In the 2004 publication of Science, a study was printed on Revenge. Several Swiss researchers conducted a brain scan of members who had been wronged recently. The members involved in the research had just found out that their partners had ditched them. Both had decided to split the money but later found that the partner had decided to keep the maximum amount to themselves. The researchers then gave the members a chance to avenge their betrayal. For a full minute, the victims planned and plotted their revenge, while the researchers recorded every bit. The decision-making process caused a rush of neural activity in the brain of the victim, especially in the caudate nucleus, an area of the brain which influences future decisions.
REVENGE! What Does It Mean?
According to the traditional definition, the action of hurting or harming someone in return for an injury or wrong suffered at their hands is revenge. Sure, a revenge plot livens up the tv soaps and dramas, but real life can become tough because of revenge. We have to admit it, revenge is one of the intense feelings that occur in the mind of every human being. If there is someone out there who has wronged you, you probably have thought about seeking revenge.

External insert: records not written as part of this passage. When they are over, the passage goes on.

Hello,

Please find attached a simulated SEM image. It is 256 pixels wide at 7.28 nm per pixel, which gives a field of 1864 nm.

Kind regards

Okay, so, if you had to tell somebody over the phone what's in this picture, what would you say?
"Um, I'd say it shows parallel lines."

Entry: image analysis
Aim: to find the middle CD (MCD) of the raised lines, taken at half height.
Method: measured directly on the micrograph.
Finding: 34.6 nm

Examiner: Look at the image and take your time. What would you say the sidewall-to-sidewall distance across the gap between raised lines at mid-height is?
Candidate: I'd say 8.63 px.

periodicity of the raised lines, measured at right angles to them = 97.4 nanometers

If you are a movie fanatic, you probably have seen that revenge is portrayed as a form of closure, a sense of satisfaction. Is this true? Do you need to exact revenge to feel content? With recent studies, it has been observed that the first few moments might feel satisfying or rewarding in the brain, but later you might feel you grow to dislike your decision. Your decision might not deliver justice but can create a cycle of retaliation.
When you have been wronged, you might be tempted to take revenge. But in the act, you might end up feeling hurt. There has to be a difference of opinion between people; it is but natural. But practically, the best revenge would be to put your goals forward, move towards success. Concentrate on making your life better rather than destroying someone else’s. Life is too short to hold grudges, let go. Let your brain experience the sweetness of achieving your targets. It will be more rewarding.